Deforestation is stripping the Earth’s forests at an alarming rate, and this includes more than 100 plant, animal, and insect species (daily) as well. We are talking about massive amounts of land area that forests are supposed to cover. We are raping the Earth, with swaths the size of Panama being lost each and every year. At the current rate of deforestation, the world’s rain forests could be completely gone within the next one hundred years, and that’s not a very long time at all. According to the National Geographic, seventy percent of Earth’s land animals and plants live in forests. We’ve destroyed millions of acres of forest in the last century, mostly due to human activity. It’s long past the time for us to question what it is we are doing here, and it seems that more people are doing that every day, which is great to see. (source)
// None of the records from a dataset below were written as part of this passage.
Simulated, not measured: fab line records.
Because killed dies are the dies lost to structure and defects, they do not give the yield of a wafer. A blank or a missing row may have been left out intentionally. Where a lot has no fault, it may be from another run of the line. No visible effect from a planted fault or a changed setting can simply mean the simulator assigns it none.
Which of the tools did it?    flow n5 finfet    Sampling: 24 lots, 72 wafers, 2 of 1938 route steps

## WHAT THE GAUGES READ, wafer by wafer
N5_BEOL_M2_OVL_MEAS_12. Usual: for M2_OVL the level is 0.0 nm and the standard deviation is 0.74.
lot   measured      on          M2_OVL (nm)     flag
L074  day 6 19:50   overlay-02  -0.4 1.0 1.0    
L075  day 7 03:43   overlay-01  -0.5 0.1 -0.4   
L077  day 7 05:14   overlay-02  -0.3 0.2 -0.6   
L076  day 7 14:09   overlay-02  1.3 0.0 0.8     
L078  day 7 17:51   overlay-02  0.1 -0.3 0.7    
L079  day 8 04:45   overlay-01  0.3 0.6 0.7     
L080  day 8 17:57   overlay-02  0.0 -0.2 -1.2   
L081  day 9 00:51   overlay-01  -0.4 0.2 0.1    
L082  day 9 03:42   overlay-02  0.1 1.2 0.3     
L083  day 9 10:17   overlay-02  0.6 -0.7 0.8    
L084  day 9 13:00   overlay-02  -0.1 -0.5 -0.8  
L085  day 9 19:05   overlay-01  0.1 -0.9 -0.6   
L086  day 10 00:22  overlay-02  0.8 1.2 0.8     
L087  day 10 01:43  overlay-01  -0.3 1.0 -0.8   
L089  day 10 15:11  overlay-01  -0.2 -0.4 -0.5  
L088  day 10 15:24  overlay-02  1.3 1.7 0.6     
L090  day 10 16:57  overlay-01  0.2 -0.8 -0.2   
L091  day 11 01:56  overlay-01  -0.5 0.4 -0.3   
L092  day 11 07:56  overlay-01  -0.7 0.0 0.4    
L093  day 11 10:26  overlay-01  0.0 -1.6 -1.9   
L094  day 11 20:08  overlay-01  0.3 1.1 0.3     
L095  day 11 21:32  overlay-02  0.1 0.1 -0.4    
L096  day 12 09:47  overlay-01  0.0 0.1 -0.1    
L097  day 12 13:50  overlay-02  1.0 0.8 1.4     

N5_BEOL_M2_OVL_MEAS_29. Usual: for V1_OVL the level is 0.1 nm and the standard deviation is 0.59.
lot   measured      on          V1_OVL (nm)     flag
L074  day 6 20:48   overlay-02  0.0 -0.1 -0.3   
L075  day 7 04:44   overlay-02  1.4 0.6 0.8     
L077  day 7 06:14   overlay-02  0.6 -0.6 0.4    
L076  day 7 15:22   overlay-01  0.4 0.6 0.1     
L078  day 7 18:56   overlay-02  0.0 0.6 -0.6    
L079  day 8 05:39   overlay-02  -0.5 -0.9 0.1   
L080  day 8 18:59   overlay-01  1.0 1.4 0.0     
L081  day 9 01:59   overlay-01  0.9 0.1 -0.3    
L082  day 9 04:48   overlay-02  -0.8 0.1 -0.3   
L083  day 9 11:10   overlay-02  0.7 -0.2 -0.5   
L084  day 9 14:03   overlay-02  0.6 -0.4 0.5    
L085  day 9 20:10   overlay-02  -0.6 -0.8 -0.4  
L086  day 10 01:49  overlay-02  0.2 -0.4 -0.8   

But all is not lost. Solutions are available to clean up the heart-breaking mess we’ve wrapped ourselves up in, and it’s quite overwhelming to consider just how many solutions we already have which could end the practice of deforestation, or at least restore the planet and help bring it back to life. Whether it be changing the materials we use to manufacture certain goods, or putting an end to factory farming, or something else entirely, solutions are available, but how can we restore what’s already been lost?
We can turn to a pretty amazing innovation, for starters. They are called seed bombers, also known as aerial reforestation. The idea is to use planes to drop pointed containers with saplings inside, and this practice could see nearly one million trees planted every single day.
The idea originally came from a from a gentleman by the name of Peter Simmons, from Lockheed, who has stated that:
Equipment we developed for precision planting of fields of landmines can be adapted easily for planting trees. There are 2,500 C-130 transport aircraft in 70 countries, so the delivery system for planting forests is widely available – mostly mothballed in military hangers waiting for someone to hire them. The possibilities are amazing. We can fly at 1,000ft at 130 knots planting more than 3,000 cones a minute in a pattern across the landscape – just as we did with landmines, but in this case each cone contains a sapling. That’s 125,000 trees for each sortie and 900,000 trees in a day. (source)
A few years ago, Moshe Alamaro, then a graduate student in Mechanical Engineering at the Massachusetts Institute of Technology, developed what are called conical canisters. They are a starchy biodegradable material containing a seedling packed in soil and nutrients. The canisters are designed to be dropped from a low-flying plane so that they hit the ground at 200 m.p. and imbed themselves in the soil.
“A large aircraft could drop as many as 100,000 saplings in a single flight: Alamaro’s system could plant as many as a million trees in one day.” (source)
The Thai government has initiated a five-year pilot project that uses aerial reforestation to boost forest regeneration over deteriorated forests, but I have yet to come across anything related to large scale reforestation of the planet through this method, although it seems to show a tremendous amount of promise.